Symbolic, language-using intelligence can only arise in response to a need for individually adaptive specialization facilitating teamwork and competition in the pursuit of an unpredictable set of tasks and in the context of social groups.  There is no other context which requires it.

A fundamental requirement of sentience is motivated action in the context of a rich, only partially predictable environment with incomplete information and limited ability to act.  There is no other situation which requires qualia, which I take to be the organization of complex sensory information in a way that recognizes opportunities to act effectively combined with a motivation to act effectively.

Therefore if we suppose that any general artificial intelligence is sentient and capable of understanding and producing language, then we suppose that it has a reason for using language.  This means that it uses language in a motivated way to act effectively.

Any context not capable of provoking language use is not capable of provoking sentient, symbolic thought.  Any environment capable of provoking language use has an adaptive niche for liars.

If a motivated social creature has operative goals that have required it to develop the ability to use language to facilitate its strategies, and the specific strategies that language facilitates include both cooperation and competition, then it has necessarily developed both the ability to lie, and the ability to anticipate and protect itself from lying by others.

Lying here is just a more specific case of defection:  Any context capable of producing creatures that can cooperate in any way has an adaptive niche for defectors. Therefore a creature in any environment capable of producing social behavior has also developed a general capability to defect, and to anticipate and protect itself from the defection of others.

The value of being able to defect, in a social context where no one else is capable of defection or even understands that it is possible, is huge.  Any capable defector that arises will have a clear advantage.  In a context containing defectors, there is an adaptive requirement for the ability to mistrust others, suspect them of defection, and take steps to protect oneself from defection.  Therefore a context capable of producing an artificial general intelligence can be populated only with creatures capable of performing, suspecting, anticipating, and protecting themselves against defection.  Indeed, this is a fundamental requirement to understand what defection (unfriendly behavior) and cooperation (friendly behavior) are.

About such creatures no general proof of friendliness may exist.

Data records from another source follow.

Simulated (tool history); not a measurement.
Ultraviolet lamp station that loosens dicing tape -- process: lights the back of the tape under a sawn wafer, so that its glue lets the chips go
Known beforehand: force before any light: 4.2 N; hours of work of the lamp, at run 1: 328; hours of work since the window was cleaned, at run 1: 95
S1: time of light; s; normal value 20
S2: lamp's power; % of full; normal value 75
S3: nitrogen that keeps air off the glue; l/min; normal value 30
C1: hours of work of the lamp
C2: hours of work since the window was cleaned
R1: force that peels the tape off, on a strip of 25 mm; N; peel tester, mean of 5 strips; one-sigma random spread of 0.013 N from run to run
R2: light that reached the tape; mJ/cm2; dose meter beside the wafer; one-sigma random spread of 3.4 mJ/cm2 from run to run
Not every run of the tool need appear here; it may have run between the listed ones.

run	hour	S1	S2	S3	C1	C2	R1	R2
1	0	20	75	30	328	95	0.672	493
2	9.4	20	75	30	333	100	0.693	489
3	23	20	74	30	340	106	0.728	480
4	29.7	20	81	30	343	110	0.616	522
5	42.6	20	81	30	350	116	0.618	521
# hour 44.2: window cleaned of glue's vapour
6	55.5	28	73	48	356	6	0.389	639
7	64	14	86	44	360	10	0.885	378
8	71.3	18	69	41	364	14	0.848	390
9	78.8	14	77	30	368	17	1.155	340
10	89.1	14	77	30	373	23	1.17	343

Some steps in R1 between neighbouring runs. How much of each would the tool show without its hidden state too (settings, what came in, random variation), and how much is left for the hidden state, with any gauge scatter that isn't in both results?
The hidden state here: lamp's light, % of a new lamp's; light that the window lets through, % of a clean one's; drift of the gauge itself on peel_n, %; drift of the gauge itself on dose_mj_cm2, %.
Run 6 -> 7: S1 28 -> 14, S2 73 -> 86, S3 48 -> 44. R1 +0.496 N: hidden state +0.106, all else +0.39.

The horns of the trilemma are these:  Either a context gives rise to no general intelligences whatsoever, or it gives rise to social, sentient general intelligences capable of both friendly and unfriendly behavior, or it gives rise to asocial general intelligences which may or may not be sentient, but which have no concept of what friendly behavior is nor motivation to care about it.

This latter category, when they occur among humans, we refer to as sociopaths. Even if trying to follow our instructions or maximize a utility function, if they have no concept of what friendly behavior is or why we wrote the function that way, we should not expect robust friendly behavior nor expect that they will maximize the function in a way that actually produces value.